Recent attacks on police prompt local law enforcement rally


BURNET — Burnet Police Chief Paul Nelson says his agency strives to give the community a sense of ownership in the police department.

“We try to reach out to the community. We help them out. We allow them to feel like they’re a part of the department,” Nelson said. “It’s easier to come to work knowing we have the community’s backing.”

Recent attacks against officers in the past several months across the nation have heightened awareness about a lack of support elsewhere.

“In the big picture of the nation, there may not be as much backing,” Nelson said.

In August 2014, in Ferguson, Missouri, officer Darren Wilson fatally shot Michael Brown, tipping off a firestorm of protests in the city. In the coming months, there were a series of premeditated slayings of police officers across the country, which some officials believe were driven by anti-police rhetoric.

Two high-profile cases were:

• December 2014 —  Brooklyn officers Wenjian Liu and Rafael Ramos were shot by a gunman while they sat in their patrol cars.

• August 2015 — Harris County Sheriff’s Deputy Darren Goforth was shot execution-style at a gas station while he was filling up his patrol car.

Shortly after the Harris County slaying, U.S. Attorney General Loretta Lynch addressed the spate of shootings, commenting that she “strongly condemn(s) these recent and brutal police shootings. … This wide violence against all of us — regardless of what uniform any of us wear — has to end.”

In the shadow of the attacks, family, friends and supporters of officers have launched movements to show their support for law enforcement.

One such event, See you at the Station, sparked by a social media network, happened Sept. 23 in at least 23 states and involved tens of thousands of people.

The event’s name was derived from the faith-based movement See you at the Pole, during which Christian students meet annually Sept. 23 at the flagpole in front of their local school before the start of classes for prayer and worship.

Burnet County organizers will host a See You at the Station event Sept. 30 and invite residents to show their support for men and women in local law enforcement.

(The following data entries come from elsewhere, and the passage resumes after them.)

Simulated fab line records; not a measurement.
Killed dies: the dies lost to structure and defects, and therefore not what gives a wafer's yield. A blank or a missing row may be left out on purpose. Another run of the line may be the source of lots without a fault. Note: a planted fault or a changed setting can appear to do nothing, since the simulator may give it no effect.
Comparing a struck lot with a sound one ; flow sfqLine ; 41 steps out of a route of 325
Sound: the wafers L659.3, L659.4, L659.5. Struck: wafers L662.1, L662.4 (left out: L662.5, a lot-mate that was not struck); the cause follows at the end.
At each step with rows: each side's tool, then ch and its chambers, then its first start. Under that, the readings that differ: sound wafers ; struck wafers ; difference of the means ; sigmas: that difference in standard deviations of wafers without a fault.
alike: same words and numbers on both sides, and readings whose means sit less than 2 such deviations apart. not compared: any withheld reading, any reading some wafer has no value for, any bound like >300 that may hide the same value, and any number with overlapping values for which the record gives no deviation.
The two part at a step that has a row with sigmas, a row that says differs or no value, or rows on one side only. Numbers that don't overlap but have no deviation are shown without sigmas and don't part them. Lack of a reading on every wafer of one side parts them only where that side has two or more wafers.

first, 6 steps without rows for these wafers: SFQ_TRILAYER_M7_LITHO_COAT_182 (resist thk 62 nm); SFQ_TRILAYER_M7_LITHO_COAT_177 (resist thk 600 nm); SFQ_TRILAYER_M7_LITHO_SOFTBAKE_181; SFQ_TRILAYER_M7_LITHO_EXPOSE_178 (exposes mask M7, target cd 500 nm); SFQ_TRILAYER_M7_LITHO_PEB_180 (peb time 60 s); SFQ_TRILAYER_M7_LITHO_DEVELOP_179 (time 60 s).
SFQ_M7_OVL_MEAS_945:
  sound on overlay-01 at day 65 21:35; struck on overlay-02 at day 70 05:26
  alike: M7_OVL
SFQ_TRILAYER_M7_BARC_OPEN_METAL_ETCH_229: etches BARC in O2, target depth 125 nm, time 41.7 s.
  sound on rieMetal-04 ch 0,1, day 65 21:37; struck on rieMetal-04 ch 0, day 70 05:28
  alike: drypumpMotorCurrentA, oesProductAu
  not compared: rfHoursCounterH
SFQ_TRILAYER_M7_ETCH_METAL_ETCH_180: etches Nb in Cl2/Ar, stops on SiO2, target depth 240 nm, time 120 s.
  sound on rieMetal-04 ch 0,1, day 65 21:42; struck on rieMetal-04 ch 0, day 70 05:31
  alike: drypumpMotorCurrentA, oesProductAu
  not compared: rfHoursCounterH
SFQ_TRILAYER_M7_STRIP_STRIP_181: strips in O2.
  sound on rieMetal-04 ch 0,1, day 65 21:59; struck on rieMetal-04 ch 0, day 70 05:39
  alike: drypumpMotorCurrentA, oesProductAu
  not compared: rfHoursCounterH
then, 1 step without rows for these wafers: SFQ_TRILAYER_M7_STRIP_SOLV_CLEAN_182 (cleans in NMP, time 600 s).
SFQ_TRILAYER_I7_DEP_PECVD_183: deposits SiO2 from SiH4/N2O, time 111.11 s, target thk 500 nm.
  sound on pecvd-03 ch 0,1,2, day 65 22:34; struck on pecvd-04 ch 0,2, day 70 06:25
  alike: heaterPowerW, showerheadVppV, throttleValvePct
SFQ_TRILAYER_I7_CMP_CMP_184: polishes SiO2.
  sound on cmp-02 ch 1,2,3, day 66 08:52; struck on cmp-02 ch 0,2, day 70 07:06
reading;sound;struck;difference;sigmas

The appreciation rally is 6 p.m. at Wallace Riddell Park, located on Texas 29 East at Rhomberg Street.

“With the recent events, violence and negativity that’s been directed at our law enforcement officers, we thought it was important to have some kind of event to show that this community backs them, supports them,” coordinator Katherine McAnally said. “We thought it was important to have plenty of room. A large showing of people would really prove the point to our officers during a time when they really need it.”

The park is adjacent to the Burnet Police Department.

“The risks are there, and they’re growing more so than they’ve ever been,” coordinator Lisa Whitehead said. “With all of the negative attention that they’re getting right now, we do just want to let them know Burnet County does appreciate the sacrifices that they make.”

The show of support extends beyond the dangers officers face when protecting and serving the community.

“It can be anything from protecting the highways to something as small as helping an elderly neighbor change a light bulb,” Whitehead said. “We (should) pray for them and be present in a show of support … just to keep their morale up.”

Organizers are asking the public to wear blue that day as well.

Nelson said such displays will keep communication open and help forge a strong bond between law enforcement and the community.

“There is no wall. Everybody works well with each other,” Nelson said. “When a community attacks law enforcement, they put a wall up. It’s hard to knock that down because (officers) will feel like there are people after them out there. We don’t feel like that here in Burnet County. We’re very lucky to work in communities like Burnet and Burnet County where they definitely back first responders, police, fire and EMS.”

McAnally added, “It has been a very difficult time over the last few months for officers and their families. A large presence (at the event) would really serve to comfort them.”